I can only assume that Guido will firing off some gunpowder in a certain direction when he reads this.
Is this story a victory for the blogosphere, or for the power of newspapers?
Am I missing something here? How could the great Labour smear story which brought down Damian McBride be (as everyone is claiming) a world-changing breakthrough for the power of the blogosphere when it was not published on a blog but in the Sunday newspapers? It may have been the blogger Paul Staines who obtained the fatal information but bizarrely, he did not then put it on his website, as Matt Drudge did when he had the similarly dangerous Monica Lewinsky story. To have done that might have established beyond doubt the influence of the Web in the political game here just as Drudge did in the US. Instead Mr Staines chose to tout his story to the newspapers in the sweet old fashioned way. Must we assume that even he does not believe that a blog post would have as much influence as a newspaper splash? Whatever his own views, it is certainly the case that this incident does not prove the power of the internet as a political player. If anything, it seems to show the opposite: that the world of blogging still sees itself as the poor relation.

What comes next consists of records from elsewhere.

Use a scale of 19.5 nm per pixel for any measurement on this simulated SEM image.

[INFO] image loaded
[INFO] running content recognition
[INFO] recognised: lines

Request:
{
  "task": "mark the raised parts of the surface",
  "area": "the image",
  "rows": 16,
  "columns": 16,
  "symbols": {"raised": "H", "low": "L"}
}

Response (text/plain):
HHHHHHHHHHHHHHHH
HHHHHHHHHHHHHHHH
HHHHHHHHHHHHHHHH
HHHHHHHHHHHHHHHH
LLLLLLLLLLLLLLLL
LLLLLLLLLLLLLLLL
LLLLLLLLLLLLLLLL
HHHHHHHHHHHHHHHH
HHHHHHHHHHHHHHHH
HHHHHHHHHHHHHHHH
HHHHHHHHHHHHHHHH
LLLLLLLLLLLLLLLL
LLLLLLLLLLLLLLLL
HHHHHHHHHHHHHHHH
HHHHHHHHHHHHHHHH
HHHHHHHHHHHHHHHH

Guido Fawkes played a blinder, not only on how he broke the story but also with his media appearances. If he is not careful, he will soon become an elder-statesman of the political establishment!
As for Janet Daley. She now becomes my nomination to succeed Damian McBride.
Howard I think Guido played it well. Enough info on his blog just to keep us 'in touch' then the selection of the NOTW and the Times. Between his blog and the two newspapers Brown & Co were squeezed from both sides at once.